I have a Python script job.py
which accepts command-line arguments. The script uses the Python package subprocess
to run some external programs. Both the script and the external programs are sequential (i.e. no MPI, openMP, etc.). I want to run this script 4 times, each time with different command-line arguments. My processor has 4 cores and therefore I would like to run all 4 instances simultaneously. If I open 4 terminals and run each instance of the script in the separate terminals it works perfectly and I get exactly what I want.
Now I want to make it easier for myself to launch the 4 instances such that I can do all of this with a single command from a single terminal. For this I use a bash script batch.sh
:
python job.py 4 0 &
python job.py 4 1 &
python job.py 4 2 &
python job.py 4 3 &
This does not work. It turns out that subprocess
is the culprit here. All the Python code runs perfectly until it hits subprocess.call
after which I get:
[1]+ Stopped python job.py 4 0
So how I see it, is that I am trying to run job.py
in the background and job.py
itself tries to run something else in the background via subprocess
. This apparently does not work for reasons I do not understand.
Is there a way to run job.py
multiple times without requiring multiple terminals?
EDIT #1
On recommendation I tried the multiprocessing
, thread
and threading
packages. In the best case just one instance ran properly. I tried an ugly workaround which does work. I made a bash script which launches each instance in a new terminal:
konsole -e python job.py 4 0
konsole -e python job.py 4 1
konsole -e python job.py 4 2
konsole -e python job.py 4 3
EDIT #2
Here is the actual function that uses subprocess.call
(note: subprocess
is imported as sp
).
def run_case(path):
case = path['case']
os.chdir(case)
cmd = '{foam}; {solver} >log.{solver} 2>&1'.format(foam=CONFIG['FOAM'],
solver=CONFIG['SOLVER'])
sp.call(['/bin/bash', '-i', '-c', cmd])
Let me fill in the blank spots:
CONFIG
is a globally defined dictionary.CONFIG['FOAM'] = 'of40'
and this is an alias in my .bashrc used to source a file belonging to the binary I'm running.CONFIG['SOLVER'] = 'simpleFoam'
and this is the binary I'm running.EDIT #3
I finally got it to work with this
def run_case():
case = CONFIG['PATH']['case']
os.chdir(case)
cmd = 'source {foam}; {solver} >log.simpleFoam 2>&1'.format(foam=CONFIG['FOAM'],
solver=CONFIG['SOLVER'])
sp.call([cmd], shell=True, executable='/bin/bash')

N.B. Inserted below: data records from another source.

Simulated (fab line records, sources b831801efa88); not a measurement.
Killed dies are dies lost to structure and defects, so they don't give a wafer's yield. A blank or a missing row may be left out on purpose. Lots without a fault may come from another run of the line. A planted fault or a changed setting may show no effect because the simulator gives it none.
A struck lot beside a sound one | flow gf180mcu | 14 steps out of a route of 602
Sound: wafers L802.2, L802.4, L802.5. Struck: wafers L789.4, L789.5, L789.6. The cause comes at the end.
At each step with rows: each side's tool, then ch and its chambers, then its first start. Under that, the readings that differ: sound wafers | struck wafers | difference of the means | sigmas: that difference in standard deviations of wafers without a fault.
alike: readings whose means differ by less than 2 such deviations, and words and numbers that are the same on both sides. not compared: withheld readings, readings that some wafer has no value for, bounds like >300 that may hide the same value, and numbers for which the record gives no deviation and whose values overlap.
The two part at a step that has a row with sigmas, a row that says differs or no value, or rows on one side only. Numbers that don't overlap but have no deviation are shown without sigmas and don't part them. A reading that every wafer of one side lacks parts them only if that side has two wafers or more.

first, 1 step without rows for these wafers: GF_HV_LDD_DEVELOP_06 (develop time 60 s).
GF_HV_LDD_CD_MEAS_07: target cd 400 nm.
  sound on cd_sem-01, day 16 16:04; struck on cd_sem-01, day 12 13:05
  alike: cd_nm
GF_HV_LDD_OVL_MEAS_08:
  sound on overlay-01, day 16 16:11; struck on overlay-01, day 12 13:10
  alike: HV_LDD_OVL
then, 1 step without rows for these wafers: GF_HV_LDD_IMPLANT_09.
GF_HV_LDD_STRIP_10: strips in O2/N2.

The solution was to set both shell=True
and executable='/bin/bash'
instead of including /bin/bash
in the actual command-line to pass to the shell. NOTE: foam
is now a path to a file instead of an alias.
You can parallelize from within Python:
import multiprocessing
import subprocess
def run_job(spec):
...
if spec ...:
subprocess.call(...)
def run_all_jobs(specs):
pool = multiprocessing.Pool()
pool.map(run_job, specs)
It has the advantage of letting you monitor/log/debug the parallelization.